An AI solution to text data processing & analysis

At Quordata, we have developed an automated system which collects millions of Tweets and combines them with other news sources to derive valuable sentiment insights that can help you make smarter trade and investment decisions.

Social media has become a key source for gauging public opinion on varying topics. However, with millions of posts made across the internet every day, it is impossible for humans to effectively process this volume of information, let alone derive any kind of meaningful insight.

Quordata introduces a novel method for textual data analysis that identifies unique trends and generates insights to support informed decision making.

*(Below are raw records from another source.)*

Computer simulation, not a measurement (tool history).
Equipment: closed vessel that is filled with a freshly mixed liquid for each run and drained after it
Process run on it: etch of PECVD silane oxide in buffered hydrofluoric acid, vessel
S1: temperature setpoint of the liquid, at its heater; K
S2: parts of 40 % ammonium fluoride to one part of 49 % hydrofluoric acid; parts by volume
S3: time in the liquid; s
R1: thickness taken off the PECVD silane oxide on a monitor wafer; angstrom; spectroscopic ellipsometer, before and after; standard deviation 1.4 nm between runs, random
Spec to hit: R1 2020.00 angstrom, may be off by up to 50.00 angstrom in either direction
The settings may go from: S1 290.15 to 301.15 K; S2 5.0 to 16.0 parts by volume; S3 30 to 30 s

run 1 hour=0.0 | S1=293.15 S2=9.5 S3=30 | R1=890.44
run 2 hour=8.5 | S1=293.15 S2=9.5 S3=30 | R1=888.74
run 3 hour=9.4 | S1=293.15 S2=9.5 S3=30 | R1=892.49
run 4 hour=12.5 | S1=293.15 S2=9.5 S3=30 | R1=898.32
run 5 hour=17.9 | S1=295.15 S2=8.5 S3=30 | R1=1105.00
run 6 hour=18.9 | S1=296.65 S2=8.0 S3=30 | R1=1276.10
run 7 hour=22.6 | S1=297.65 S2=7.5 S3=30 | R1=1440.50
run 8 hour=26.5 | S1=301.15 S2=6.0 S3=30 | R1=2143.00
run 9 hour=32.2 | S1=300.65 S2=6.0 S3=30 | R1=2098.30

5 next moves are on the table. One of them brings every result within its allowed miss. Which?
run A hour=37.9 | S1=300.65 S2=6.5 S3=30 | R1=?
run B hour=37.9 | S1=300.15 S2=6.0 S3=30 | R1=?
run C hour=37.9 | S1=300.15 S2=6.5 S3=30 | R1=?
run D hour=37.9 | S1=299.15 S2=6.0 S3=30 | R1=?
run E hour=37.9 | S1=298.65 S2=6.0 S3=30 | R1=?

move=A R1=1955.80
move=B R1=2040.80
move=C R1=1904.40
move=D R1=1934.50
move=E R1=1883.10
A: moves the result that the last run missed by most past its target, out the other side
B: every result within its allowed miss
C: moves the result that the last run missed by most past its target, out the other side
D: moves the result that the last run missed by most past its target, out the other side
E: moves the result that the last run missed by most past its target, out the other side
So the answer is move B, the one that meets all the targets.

Data Collection Methodology

For our closed-beta, we chose 10 different high-interest S&P 500 companies to demonstrate Quordata’s analytic capabilities. We then used the Twitter API to collect over 50,000 tweets per month related to these topics and saved them on our servers.

Data Pre-Processing

At Quordata, we pre-process all data before running it through our models. Pre-processing includes: Removing punctuation and URLs; lemmatizing text; removing stopwords; generating word embeddings; and vectorizing data using predefined tokenizers. This ensures that our models can perform at the highest level possible without losing relevant textual information.

Spam Model

Filtering spam is critically important for obtaining accurate data from social media. We developed a custom Twitter spam filtering model using Tensorflow and HuggingFace transformers. Our model combines text & metadata (followers, retweets, likes) to evaluate the likelihood that any given tweet is spam. We define spam as a tweet that does not contain a human user’s genuine input. Tweets made by bots, automated messages, tweets which are exclusively promotional, and effortless tweets (such as news story reposts) are all considered spam. Using this criteria, we manually labeled 15,000 data points and proceeded to train our model, achieving an overall accuracy of 90%. This means that in a dataset of 1000 tweets our model would correctly label approximately 900, but mislabel 100. This performance is comparable to other industry leading spam detection models. Each new tweet that is run through the model receives a label (0 for clean and 1 for spam) and a confidence score (0-100) based on how probable that label is.

Sentiment Model

In addition to the spam filtering model, we developed a sentiment analysis model using a pre-trained Siebert transformer. We manually labeled 30,000 tweets, which the sentiment model uses to predict the sentiment of new data points. It uses the softmax probability to choose the classification. Every tweet is given a label (0 for positive, 1 for neutral, and 2 for negative) and a confidence score similar to the Spam Model. For example, a tweet labeled as 0 with a confidence score of 95 is very likely positive. On the other hand a tweet labeled as 2 with a confidence score of 51 is only potentially negative.

Biterm Topic Model

Having generated thousands of spam filtered, sentiment labeled tweets our next goal was to discover what subtopics were relevant within each of the queries. We define a subtopic as some category of closely related tweets within an existing query. For example, if we take tweets that are all about Apple there will be subtopics of tweets about the iPhone, Apple music, Apple’s competitor Samsung, and so on. The goal of the Biterm Topic Model (BTM) is to automatically identify these subtopics. Running tweets through the BTM, yields a list of the top 8 subtopics and a corresponding subtopic label for each tweet. This data is presented as the closely related topics web on the dashboard.